Source: https://www.lexology.com/library/detail.aspx?g=d7688691-609c-4614-a965-454e627618cf
Timestamp: 2019-04-20 19:02:36+00:00

Document:
Sections 199A and 280E: So Much In Common?
Both Code sections end with a capital letter.
Both are in Subchapter B.
Both have to do with deductions.
Both treat certain types of businesses differently than others for no good reason.
Both feature separate/multiple trades or businesses tests.
It’s the last bullet that makes me wonder if or how §199A might influence the application of §280E in the future (assuming § 280E isn’t repealed and/or marijuana descheduled in the near term).

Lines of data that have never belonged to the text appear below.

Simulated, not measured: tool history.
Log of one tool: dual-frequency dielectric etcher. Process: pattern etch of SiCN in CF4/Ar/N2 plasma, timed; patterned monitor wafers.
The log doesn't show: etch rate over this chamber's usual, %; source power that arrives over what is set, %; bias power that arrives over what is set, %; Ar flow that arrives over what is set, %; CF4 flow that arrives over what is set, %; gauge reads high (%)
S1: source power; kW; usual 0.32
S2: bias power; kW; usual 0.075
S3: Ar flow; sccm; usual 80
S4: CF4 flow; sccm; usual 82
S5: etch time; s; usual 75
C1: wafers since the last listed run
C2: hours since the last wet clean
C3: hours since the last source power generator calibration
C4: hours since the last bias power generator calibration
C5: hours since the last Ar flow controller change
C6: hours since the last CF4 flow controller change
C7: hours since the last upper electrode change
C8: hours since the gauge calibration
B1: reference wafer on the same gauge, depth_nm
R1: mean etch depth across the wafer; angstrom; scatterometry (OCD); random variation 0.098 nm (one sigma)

The Tax Cuts and Jobs Act of 2017 reduced the corporate income tax rate from a maximum graduated rate of 35% to a flat 21%. In order to create some parity between the lower corporate rate and the rates applicable to pass-through forms of business, §199A was added. Section 199A provides an income tax benefit to investors in pass-through businesses (e.g., partnerships and S corporations). Non-corporate investors may (after navigating a minefield of thresholds and exclusions and re-inclusions and exceptions to exceptions) be eligible to claim a deduction of up to 20% of the “qualified business income” earned by such pass-through businesses (the “QBI Deduction”).
There are several interesting cases that opine whether a taxpayer is engaged in a “trade or business”. Often they revolve around the application of, or interplay between, §§162 and 212. However, if you’re in the legal marijuana industry (as opposed to gambling or investing your frozen bagel fortune) or you’re trying to make the most of the QBI Deduction, you may be more interested in whether you have two or more separate and distinct trades or businesses.
Section 280E and its legislative history express a congressional intent to disallow deductions attributable to a trade or business of trafficking in controlled substances. They do not express an intent to deny the deduction of all of a taxpayer’s business expenses simply because the taxpayer was involved in trafficking in a controlled substance. We hold that section 280E does not preclude petitioner from deducting expenses attributable to a trade or business other than that of illegal trafficking in controlled substances simply because petitioner also is involved in trafficking in a controlled substance.
To the extent that a marijuana business taxpayer can establish two bona fide trades or businesses, there is the possibility of deducting otherwise unallowable business expenses. So far few such marijuana business taxpayers have met the two separate trade or businesses bar.
Likewise, pass-through businesses with tainted service income will be looking to plan into a two separate trade or business scenario in order to qualify for §199A benefits. Treasury released final §199A regulations in February. The preamble makes clear that the existence of two or more separate trades or businesses is based on all of the facts and circumstances. The preamble further states that Treasury and the IRS expect that taxpayers claiming to have two or more trades or businesses will have separate or “separable” books and records—a thematic issue for taxpayer’s taking the separate trade or business position in published §280E cases.
Until now, save for a couple of poultry farmers worried about accounting methods, no taxpayers other than marijuana business taxpayers have flapped much about whether they have two separate trades or businesses. It seems likely that with §199A this issue will receive exponentially more attention and there will be more controversy, published cases, and administrative guidance. As a result, a more refined test will develop. The two or more trades or businesses guidance that will stem from §199A seems likely to influence two or more trades or businesses position in the §280E context—for better or worse.